Ole Miss players embrace school’s history with Sugar Bowl _lowres

Advocate staff photo by BILL FEIG -- Mississippi tight end Evan Engram (17) runs after the catch and scores on the play as LSU defensive back Donte Jackson (1), safety John Battle (26), and cornerback Tre'Davious White (18) give chase during the second half Saturday, Nov. 21, 2015, in Oxford, Miss. LSU lost 38-17.

Ole Miss’ first invitation to the Allstate Sugar Bowl in 45 years has been a revelation for many of the Rebels players.

The school’s long absence from the game belies its rich history in the Sugar Bowl. Ole Miss’ game against Oklahoma State on Friday will be its ninth in the Sugar Bowl, tied with Florida and Georgia for the third-most trips to the game. Only Alabama and LSU have made more visits.

The Rebels’ previous trips came in an 18-year span (1953-70) and Ole Miss won five of the eight games, including the 1970 game when Archie Manning led a 27-22 victory against Arkansas.

“Before we got put in this bowl, I never really knew,” Rebels tight end Evan Engram said. “As soon as we did, all the fans were tweeting, and I was reading a lot of stuff about history with Archie Manning leading the team to a win here. It’s very deep in our tradition and this university’s tradition.

“It’s resonated amongst our team just how we saw the response from our fan base and how excited they are to get down to New Orleans and how well our fans travel wherever we go. Definitely, having their support and their excitement for this game for us has definitely put some fire under our butts to make sure we do what we got to do to win.”

Defensive back Mike Hilton said being back in the Sugar Bowl “means everything to (Ole Miss fans).”

“This is like our national championship for the fans,” Hilton said. “Just basing off last year and how that went, it would be great to get a big win in the Sugar Bowl and get that taste out of our mouths.”

“We get to play in one of the greatest venues in college athletics,” coach Hugh Freeze said, “and historically, for Ole Miss, playing in the Sugar Bowl means so much.”

When Archie speaks ...

Engram said the team that ended the Rebels’ Sugar Bowl drought hasn’t heard from the MVP of their last game here — Manning. Not yet anyway.

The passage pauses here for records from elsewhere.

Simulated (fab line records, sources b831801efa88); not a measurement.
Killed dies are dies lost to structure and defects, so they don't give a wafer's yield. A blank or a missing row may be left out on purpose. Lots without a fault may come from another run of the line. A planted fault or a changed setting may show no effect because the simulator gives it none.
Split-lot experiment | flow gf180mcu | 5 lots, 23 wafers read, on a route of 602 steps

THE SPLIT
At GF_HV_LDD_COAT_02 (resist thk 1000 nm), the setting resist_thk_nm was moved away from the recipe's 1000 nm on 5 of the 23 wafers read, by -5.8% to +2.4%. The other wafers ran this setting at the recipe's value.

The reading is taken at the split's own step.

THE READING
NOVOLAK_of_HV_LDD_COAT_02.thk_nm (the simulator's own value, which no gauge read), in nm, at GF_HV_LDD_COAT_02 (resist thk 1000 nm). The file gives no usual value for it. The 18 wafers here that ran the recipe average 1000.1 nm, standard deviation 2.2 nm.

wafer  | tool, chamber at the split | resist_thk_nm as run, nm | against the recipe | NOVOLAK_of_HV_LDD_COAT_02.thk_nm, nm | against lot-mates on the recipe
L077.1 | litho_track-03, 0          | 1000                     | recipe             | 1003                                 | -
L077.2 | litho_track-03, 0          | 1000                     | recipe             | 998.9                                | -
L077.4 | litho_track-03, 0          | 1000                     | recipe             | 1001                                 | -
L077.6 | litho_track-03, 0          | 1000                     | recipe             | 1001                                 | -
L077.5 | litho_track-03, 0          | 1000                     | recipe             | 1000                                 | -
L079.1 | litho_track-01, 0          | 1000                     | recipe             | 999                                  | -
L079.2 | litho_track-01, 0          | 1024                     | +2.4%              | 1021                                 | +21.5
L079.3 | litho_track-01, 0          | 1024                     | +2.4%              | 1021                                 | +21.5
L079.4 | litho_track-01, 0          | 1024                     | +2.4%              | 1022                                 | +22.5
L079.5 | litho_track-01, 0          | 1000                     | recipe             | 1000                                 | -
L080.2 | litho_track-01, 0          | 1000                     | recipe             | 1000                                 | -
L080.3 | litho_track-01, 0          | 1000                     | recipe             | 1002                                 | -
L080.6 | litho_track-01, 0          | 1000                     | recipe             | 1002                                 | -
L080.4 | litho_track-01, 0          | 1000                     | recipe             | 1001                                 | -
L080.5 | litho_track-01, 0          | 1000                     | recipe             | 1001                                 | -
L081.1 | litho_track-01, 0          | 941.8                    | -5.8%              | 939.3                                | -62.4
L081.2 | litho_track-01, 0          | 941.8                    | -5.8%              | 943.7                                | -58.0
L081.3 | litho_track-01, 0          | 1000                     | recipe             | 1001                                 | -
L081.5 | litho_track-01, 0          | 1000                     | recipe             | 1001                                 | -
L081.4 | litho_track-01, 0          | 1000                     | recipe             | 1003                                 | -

“I think that would be a good thing for some of our young guys and even for our senior leadership to kind of get his word,” Engram said. “He’s really legendary, a lot of respect for him to hear his side of the story and what he had to do to get it done, I think that would really help our team.”

Familiar field for finale

Cowboys DB Michael Hunter’s college career will end the same place his pee-wee football and high school careers ended — inside the Mercedes-Benz Superdome.

The senior from West Monroe was a high school senior when those Rebels lost to Acadiana 21-14 in the state final.

“I can’t even explain it in words,” Hunter was quoted as saying in the Daily Oklahoman. “It’s like a dream come true.”

Hunter began his career at Indiana, redshirting before playing three seasons. After graduating in 2014, he transferred to OSU.

He played in every game this season and started six. He earned the Barry Sanders Award, which is given each year to players who provide the greatest contribution with the least recognition. Hunter had 18 tackles and two interceptions, which helped seal victories against Kansas State and at Texas Tech.

Hunter estimated that more than 20 relatives have booked hotel rooms in New Orleans. Those who can’t get tickets plan to watch from Bourbon Street.

Cowboys seek milestone

Oklahoma State has an opportunity to enhance its standing as one of the elite teams in the Cowboys 102-year history.

If OSU (10-2) beats Ole Miss it will be just the third team in school history to win 11 games. The 2011 team finished 12-1 and the 2010 team was 11-2.

“Only a few Oklahoma State teams have had the opportunity to be here and go against a team like Ole Miss,” Cowboys end Blake Jarwin said, “so to get to 11 is a great achievement in my mind.”